When non-uniformity doesn't help

Posted on February 19, 2017

Today I want to write about a simple proof that certain problems that can be computed by polynomial-sized non-uniform read-once branching programs (also called non-uniform automata) can actually be computed uniformly just as efficiently. That is, in some cases, a degree of non-uniformity doesn't actually help solve the problem any more efficiently.

What is a non-uniform automaton? The basic idea is that of a deterministic finite automaton (i.e., a DFA, a.k.a. a finite state machine), but which is allowed to vary based on the input length. That is, a non-uniform automaton for a language $L$ is a sequence of DFAs $M_0, M_1, \dots$ such that for $x$ of length $n$, $x \in L$ iff $M_n$ accepts.
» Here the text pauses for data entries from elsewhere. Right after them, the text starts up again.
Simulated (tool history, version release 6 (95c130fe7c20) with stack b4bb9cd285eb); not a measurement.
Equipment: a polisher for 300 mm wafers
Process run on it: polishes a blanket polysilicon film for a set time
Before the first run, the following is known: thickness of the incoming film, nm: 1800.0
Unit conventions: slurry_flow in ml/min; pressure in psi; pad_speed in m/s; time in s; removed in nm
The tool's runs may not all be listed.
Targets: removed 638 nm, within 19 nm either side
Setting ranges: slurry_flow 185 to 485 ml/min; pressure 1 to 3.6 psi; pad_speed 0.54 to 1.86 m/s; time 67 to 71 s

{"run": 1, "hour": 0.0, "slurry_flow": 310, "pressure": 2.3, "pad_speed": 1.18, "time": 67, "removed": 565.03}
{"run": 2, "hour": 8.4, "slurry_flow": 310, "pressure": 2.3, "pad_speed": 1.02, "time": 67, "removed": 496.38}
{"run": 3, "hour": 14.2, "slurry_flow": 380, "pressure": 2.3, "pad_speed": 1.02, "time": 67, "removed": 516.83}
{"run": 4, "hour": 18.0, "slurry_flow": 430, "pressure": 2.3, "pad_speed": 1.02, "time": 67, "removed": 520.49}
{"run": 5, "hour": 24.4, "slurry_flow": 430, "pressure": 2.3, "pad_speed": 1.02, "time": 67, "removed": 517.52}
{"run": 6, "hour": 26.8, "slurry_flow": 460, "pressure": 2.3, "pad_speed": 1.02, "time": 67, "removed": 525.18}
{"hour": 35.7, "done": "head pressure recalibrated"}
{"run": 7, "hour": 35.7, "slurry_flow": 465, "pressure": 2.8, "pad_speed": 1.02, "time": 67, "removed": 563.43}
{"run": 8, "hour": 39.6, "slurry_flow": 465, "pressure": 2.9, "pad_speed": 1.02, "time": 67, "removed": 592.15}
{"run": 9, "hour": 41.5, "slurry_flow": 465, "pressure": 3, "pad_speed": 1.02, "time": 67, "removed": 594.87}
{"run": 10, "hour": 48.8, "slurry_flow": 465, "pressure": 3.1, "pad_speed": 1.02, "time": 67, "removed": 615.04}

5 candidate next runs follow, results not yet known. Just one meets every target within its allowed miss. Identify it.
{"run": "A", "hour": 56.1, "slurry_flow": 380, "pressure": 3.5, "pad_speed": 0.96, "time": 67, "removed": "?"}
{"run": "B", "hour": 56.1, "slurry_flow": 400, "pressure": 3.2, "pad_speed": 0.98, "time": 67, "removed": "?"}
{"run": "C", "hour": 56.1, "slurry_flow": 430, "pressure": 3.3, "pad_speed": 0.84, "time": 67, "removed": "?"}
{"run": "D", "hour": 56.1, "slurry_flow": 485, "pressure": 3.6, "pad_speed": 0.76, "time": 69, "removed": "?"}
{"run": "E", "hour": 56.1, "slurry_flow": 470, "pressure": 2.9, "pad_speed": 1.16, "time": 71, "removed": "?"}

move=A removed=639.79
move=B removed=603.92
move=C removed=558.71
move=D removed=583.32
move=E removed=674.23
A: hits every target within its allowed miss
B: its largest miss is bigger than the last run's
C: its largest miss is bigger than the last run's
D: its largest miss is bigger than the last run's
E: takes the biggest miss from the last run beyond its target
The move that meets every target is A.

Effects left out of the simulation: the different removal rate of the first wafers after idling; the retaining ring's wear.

The fact is the following:

Fact: If $(G, A)$ is a finitely presented group and the word problem for $G$ can be computed by non-uniform automata with polynomially many states, then the word problem for $G$ has a linear time (multi-tape Turing machine) algorithm.

Proof. Suppose the word problem for $(G, A)$ has a non-uniform automaton $M_0, M_1, \dots$ with polynomially many states. Say $S(n)$ is a polynomial upper bound for the number of states of $M_n$ (assume it is monotonically increasing WLOG). Let $R(\ell)$ denote the set of elements of $G$ with a word of length exactly $\ell$.

I claim that $|R(n / 2)| \leq S(n)$ I.e., there are at least as many states in $M_n$ as there are group elements with words of length exactly $n/2$. Why? The map from $R(n/2)$ to the states of $M_n$ given by running $M_n$ will be an injection: Take $x, y \in R(n/2)$ and take words $w_x, w_y$ of length $n/2$ representing them. Suppose $M_n$ is in the same state $s$ after running on these words. $M_n$ takes $n/2$ more input characters, so from this state, we can feed it the word $w_x^{-1}$, which has length $n / 2$. Since it should accept $w_x w_x^{-1}$ (since that's a trivial word), this will put it in an accepting state. But that means $M_n$ will accept on $w_y w_x^{-1}$ as well since it will first run on $w_y$ and enter state $s$, and then proceed as with the word $w_x w_x^{-1}$ (since $w_x$ also puts $M_n$ in state $s$). Thus the word $w_y w_x^{-1}$ is trivial, which means $x = y$ in $G$.

Now let $B(e, r)$ denote the ball of radius $r$ in the Cayley graph of $(G, A)$. We have \begin{align*} |B(e, r)| &= \sum_{\ell \leq r} |R(\ell)| \\ &\leq \sum_{\ell \leq r} S(2 \ell) \\ &\leq r S(2 r) \end{align*} $r S(2 r)$ is a polynomial in $r$, and thus $G$ has polynomial growth. Thus, by Gromov's theorem, $G$ is virtually nilpotent. By the work in this paper of Goodman and Shapiro, $G$ then has a linear time algorithm.